The gains were likely due to supportive data from a private-sector survey in China, which showed factory activity returned to expansion in June, said Randall Rothenberg, risk intelligence expert at US oil brokerage Liquidity Energy.

Expectations that Saudi Arabia will raise its August crude oil prices for buyers in Asia to a four-month high, and firm premiums for Russian ESPO Blend crude oil, were also supporting the notion of robust demand, Rothenberg said.

Meanwhile, oil’s gains were kept in check by expectations that the OPEC+ group will raise its August crude oil output by an amount similar to the outsized hikes agreed in May, June, and July. Four OPEC+ sources told Reuters last week that the group plans to raise output by 411,000 bpd next month when it meets on July 6. “All eyes will be on OPEC+’s decision over the weekend, when the group is expected to add another 411,000 bpd of production in an effort to gain more market share, primarily over the US shale producers,” StoneX energy analyst Alex Hodes wrote to clients.
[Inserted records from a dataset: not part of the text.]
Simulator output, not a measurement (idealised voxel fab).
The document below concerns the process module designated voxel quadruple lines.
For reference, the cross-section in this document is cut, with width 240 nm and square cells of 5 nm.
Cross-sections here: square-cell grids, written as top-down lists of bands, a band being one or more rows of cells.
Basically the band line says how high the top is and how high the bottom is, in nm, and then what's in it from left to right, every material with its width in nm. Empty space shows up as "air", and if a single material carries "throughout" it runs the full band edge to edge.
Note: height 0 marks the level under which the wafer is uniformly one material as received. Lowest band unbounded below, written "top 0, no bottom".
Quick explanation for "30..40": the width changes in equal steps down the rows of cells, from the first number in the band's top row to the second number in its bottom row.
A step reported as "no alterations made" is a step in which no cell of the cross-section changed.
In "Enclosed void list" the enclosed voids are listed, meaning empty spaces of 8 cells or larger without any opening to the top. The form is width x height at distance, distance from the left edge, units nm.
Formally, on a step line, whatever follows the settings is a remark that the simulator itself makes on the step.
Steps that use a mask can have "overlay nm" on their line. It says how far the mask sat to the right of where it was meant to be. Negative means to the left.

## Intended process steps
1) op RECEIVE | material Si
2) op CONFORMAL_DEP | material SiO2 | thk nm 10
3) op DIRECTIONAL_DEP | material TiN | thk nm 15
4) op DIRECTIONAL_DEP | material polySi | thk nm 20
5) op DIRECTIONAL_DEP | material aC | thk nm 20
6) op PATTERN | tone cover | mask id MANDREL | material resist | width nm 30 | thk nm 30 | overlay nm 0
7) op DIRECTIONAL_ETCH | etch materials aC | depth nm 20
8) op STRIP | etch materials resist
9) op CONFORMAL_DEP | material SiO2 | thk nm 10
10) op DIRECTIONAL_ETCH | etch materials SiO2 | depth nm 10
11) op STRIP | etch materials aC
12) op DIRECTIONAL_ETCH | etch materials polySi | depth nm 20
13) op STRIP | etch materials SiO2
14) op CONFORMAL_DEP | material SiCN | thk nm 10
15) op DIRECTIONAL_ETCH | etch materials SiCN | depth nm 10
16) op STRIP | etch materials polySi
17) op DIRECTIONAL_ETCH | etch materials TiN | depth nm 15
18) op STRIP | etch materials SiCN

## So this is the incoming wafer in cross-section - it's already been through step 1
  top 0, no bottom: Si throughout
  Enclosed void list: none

Besides gaining market share from US shale producers, which pumped oil at a record pace in April according to official data released on Monday, the group has also been trying to punish overproducing members. OPEC+ member Kazakhstan, one of world’s 10 largest oil producers, raised oil production last month to match an all-time high, a source familiar with the data told Reuters on Tuesday.

Saudi Arabia, the de facto leader of the OPEC+ group, raised its June crude oil exports to the fastest rate in a year, data from Kpler showed. “These exports are flooding out even faster than the OPEC+ deal implies during the summer when peak domestic demand typically keeps oil supplies closer to home,” Hodes said.

Investors are also watching trade negotiations ahead of US President Donald Trump’s tariff deadline of July 9. US Treasury Secretary Scott Bessent warned that countries could be notified of sharply higher tariffs despite good-faith negotiations as that deadline approaches, when tariff rates are scheduled to revert from a temporary 10% level to the ones Trump announced on April 2 and then suspended. The European Union wants immediate relief from tariffs in key sectors as part of any trade deal with the US due by the July 9 deadline, EU diplomats told Reuters.